I have been writing lately about estate planning. Let’s shift back to real estate. The real estate market is hot, hot, hot. Multiple buyers are vying for the same property, even offering more than the asking price in an effort to secure their purchase. Homes for sale are staying on the market only a very short time before they are scooped up by anxious buyers, and sellers are just sitting back and cooling their heels while the buyer insanity continues.
If you are a potential buyer, you must be prepared to move quickly not only financially but in all other respects as well. It is important to honor the dates set forth in the offer, and to keep the seller under agreement (by the Offer) so that you don't lose the deal. Some buyers write personal letters to the sellers advocating for why the sellers should choose their offer. Other try to make their offer more attractive by foregoing a mortgage contingency—this is a personal choice, but it is important that buyer have sufficient financing to purchase the property. Essentially it is an allocation of risk that sits squarely with buyer from onset. Generally the mortgage lender will do what is necessary to approve buyers’ application and meet the closing date, but once in a while (rarely, fortunately) things don’t work out with the lender as the buyers hope. If buyer does not get mortgage approval, the buyer is still contractually bound to purchase the property, (with funds from other sources, if necessary), and if they don’t or can’t buy, they will be in default and the seller will be entitled to keep the deposits paid as damages.
If nothing goes wrong, things will move along in the normal course, and the lender will finally approve the loan to close. At least three days before closing, lender must give buyer a Closing Disclosure which will set out all of the terms and costs involved in the transaction. At that time, the buyer will be informed of the total amount necessary to close. That figure will include not only the balance of the price due, but also all closing costs associated with the transaction. The buyer will be instructed to provide those funds at closing, either by wire transfer or cashier’s check.

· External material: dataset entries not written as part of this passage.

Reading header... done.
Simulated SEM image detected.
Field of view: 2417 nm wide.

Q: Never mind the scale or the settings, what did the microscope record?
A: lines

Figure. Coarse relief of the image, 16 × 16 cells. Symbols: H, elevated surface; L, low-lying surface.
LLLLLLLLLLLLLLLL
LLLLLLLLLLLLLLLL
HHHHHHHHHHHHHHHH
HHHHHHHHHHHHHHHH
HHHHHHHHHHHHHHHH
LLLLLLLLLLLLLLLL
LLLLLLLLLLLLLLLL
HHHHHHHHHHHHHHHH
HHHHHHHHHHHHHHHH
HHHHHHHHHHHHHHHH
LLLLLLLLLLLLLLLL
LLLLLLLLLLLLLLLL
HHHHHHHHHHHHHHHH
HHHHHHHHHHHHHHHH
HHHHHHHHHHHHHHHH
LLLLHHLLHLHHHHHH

So what are the closing costs that are added to the balance of the price due? They will include fees paid to the lender for processing your loan, funds for escrows if the lender will be maintaining escrow accounts for taxes and insurance, legal fees, registry of deeds recording fees, and perhaps some other small fees charged by the lender or the attorney. Depending on the closing date, the lender may also charge “prepaid interest”—this is the amount of interest due on the principal for the balance of the month in which closing occurs. On the first of each month thereafter, you will make your usual monthly payment.
You will be obligated to put homeowners insurance into place and provide a binder to the lender. Often the lender requires that the full year’s premium must be paid for closing. You will obligated to pay for a loan policy of title insurance on behalf of the lender. As I have stated in earlier posts, you absolutely should purchase the optional owners policy of title insurance, which is available at a discount at closing if it is purchased at the same time as is the loan policy. The closing attorney takes care of just about all of the processing on behalf of buyer. Buyer should be sure to be responsive to any lender requests, but a good lender’s attorney should manage all pieces of this in a smooth manner leading to a successful closing.
So, buyers, put on your running shoes and go after the house you want. But remember one thing: there is no such thing as just one perfect house. There are many, many houses available for sale, and odds are you will be happy with any of them. Kind of like online dating.